We used the following five cameras (listed in order from lowest to highest price):
- Sony CH120 (online ~$475) - 720p D/N
- Axis M1114 (online ~$530) - 720p Color
- Axis P1344 (online ~$800) - 720p D/N
- Sony CH140 (online ~$850) - 720p D/N
- Axis P1347 (online ~$1350) - 5MP D/N
Note: all cameras ship with varifocal lens and were tested with the lens included as part of the camera package. For both manufacturers, we included both their 'lower' and 'higher' end series as well as Axis's 5MP - the highest resolution offering of either brand.
We tested all of these cameras simultaneously in several scenarios, encompassing a wide variety of real-world surveillance environments (e.g. indoors, outdoors, evenly-lit, low-light, and WDR scenes).
Analyzing Video Quality
We analyzed a series of scenes to see how performance varied across the cameras. We exported the simultaneous recordings and then digitally zoomed each camera to the same level to show differences. The sample comparison below from this test shows an example of the analysis (camera names/models revealed inside the Pro section):
We conducted our analysis across 10 scenes. They are:
- Indoor Even Artificial Lighting (Moderately Wide FoV)

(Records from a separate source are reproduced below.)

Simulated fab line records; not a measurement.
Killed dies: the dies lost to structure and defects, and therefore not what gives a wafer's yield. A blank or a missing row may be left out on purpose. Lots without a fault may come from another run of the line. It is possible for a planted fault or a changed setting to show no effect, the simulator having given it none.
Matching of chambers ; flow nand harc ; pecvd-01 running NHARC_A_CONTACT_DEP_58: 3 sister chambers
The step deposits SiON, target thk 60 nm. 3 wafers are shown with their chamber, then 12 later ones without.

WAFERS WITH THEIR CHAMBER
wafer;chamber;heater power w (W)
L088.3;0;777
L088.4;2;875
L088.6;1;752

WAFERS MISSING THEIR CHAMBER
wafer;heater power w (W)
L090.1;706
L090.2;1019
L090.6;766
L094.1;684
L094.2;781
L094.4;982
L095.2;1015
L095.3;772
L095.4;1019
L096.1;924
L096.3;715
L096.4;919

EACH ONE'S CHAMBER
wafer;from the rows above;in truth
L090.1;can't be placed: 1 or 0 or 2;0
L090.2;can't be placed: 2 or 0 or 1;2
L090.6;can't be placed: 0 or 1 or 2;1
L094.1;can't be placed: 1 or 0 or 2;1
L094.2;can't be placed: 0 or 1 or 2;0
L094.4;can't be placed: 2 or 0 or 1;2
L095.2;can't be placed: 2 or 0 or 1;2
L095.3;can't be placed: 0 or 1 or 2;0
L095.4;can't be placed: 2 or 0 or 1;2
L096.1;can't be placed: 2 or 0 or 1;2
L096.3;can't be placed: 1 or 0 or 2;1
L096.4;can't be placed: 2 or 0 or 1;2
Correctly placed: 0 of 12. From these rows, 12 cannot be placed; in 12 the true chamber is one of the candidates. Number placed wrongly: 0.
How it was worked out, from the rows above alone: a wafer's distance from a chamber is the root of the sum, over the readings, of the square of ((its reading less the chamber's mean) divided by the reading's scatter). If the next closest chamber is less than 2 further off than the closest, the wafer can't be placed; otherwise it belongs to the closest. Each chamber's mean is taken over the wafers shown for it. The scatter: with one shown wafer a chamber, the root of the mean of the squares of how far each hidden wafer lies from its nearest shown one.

- Indoor Even Artificial Lighting (Narrow FoV)
- Indoor Low-Light (Default)
- Indoor Low-Light (Normalized)
- Outdoor Daytime Even Lighting (Wide FoV)
- Outdoor Daytime Even Lighting (Moderately Wide FoV)
- Outdoor Nighttime (Wide FoV)
- Outdoor Nighttime (Moderately Wide FoV)
- WDR Scene (Bright)
- WDR Scene (Dark)
Additionally, we examined bandwidth differences across the cameras and scenes to see any tradeoffs in bandwidth vs quality.
This is the first manufacturer vs manufacturer shootout. Based on reader interest, we will consider doing others. Topics that we are considering include: Axis vs Arecont, Sony vs Panasonic, ACTi vs Vivotek, etc.